Let me also preview by saying that ever since we got back from Hawaii, it’s been like Monday every day. You know how on Mondays you can never find your stapler? And every item you put on a counter-top or desk seems to roll right off, especially if it’s a cup of liquid? And things you’re trying to carry fall out of your arms like they’re attached to little strings being yanked by some invisible Monday-devil? Nothing goes right, all minor stuff, but it adds up to make you want to scream. That’s been life in our house since we got back from our trip. One reason for this is the intense degree of sleep-deprivation we’re all three suffering from. Vibble is still not adjusted back to the California time-zone. No. She has decided she prefers Hawaii time, which is three hours behind us. So every night since we got back, she is still up and playing at midnight. No amount of coaxing or soothing on our parts has succeeded in putting her down before 12. 12:30. 1. Shoot me.

We tried skipping nap-time, and she fell asleep (read: passed out) in her dinner. We tried wearing her out, but you know toddlers have this THING, this RECHARGEABLE battery, that just when it seems like they’re winding down, all of a sudden, they feel GREAT and HAPPY and PLAYFUL again. This is all just to say we’ve been trying, we really have, to get her little body back on mainland time. Fail.

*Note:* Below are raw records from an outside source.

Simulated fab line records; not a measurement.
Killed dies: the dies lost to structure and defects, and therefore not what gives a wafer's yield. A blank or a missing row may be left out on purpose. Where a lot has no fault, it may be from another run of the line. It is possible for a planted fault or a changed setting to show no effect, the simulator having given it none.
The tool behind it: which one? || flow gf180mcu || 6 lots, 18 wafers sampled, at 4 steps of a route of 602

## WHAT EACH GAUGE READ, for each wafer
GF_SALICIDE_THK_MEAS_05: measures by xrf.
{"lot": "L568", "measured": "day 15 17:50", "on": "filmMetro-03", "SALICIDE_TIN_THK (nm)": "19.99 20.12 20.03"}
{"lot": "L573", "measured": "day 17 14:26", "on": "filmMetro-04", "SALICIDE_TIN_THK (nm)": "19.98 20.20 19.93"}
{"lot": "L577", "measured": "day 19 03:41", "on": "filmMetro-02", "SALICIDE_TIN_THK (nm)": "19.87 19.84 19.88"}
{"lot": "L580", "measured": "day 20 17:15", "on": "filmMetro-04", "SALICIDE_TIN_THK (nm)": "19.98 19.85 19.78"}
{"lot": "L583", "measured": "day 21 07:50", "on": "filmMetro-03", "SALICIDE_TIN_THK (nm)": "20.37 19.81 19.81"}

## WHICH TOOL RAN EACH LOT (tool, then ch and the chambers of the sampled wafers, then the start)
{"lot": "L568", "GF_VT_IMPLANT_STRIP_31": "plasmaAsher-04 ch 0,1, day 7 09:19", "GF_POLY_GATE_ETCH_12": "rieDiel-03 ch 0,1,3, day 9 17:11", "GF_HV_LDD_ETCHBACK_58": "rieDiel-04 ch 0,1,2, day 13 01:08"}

So we are sleep-deprived to begin with, and the minor stuff in the universe is conspiring to make little frustrations pile up in a way that gets tough to shrug off, and then I go and sell our bed out from under us, so we are sleeping on the couch and in Vibble’s room for a couple of days. See, we decided a while back we need to move up in bed-size, from queen to king, because we have two cats who sleep with us every night, and they hate each other and need plenty of territory in order to not hiss and brawl on top of us at 3 a.m. And then we have this ever-growing kid who, five nights out of seven, wakes up in her crib and starts shrieking, and for reasons that are personal to us, we don’t leave her there to put herself back to sleep, but instead bring her into bed with us. Where she sleeps horizontally in between our heads—literally, if you turn her in her sleep, she sproings right back. So Steve and I have been sleeping for months balled-up in the top corners of the bed. We are not well rested. Anyway, we finally found a bed we liked a few weeks ago, so I put our bed up on classifieds and waited for it to sell, figuring when it did, I would get the new bed, because who has room for two big beds? Not us. Right. So three weeks of classifieds and no response, and then when someone did buy it, it was gone in 24 hours, and we were left with no bed. We have a mattress now, and the bed is on order, but this is all to explain why on the day of Vibble’s doctor’s appointment, I was not in the best place to cope with the news that we have to get rid of all of this child’s pacifiers.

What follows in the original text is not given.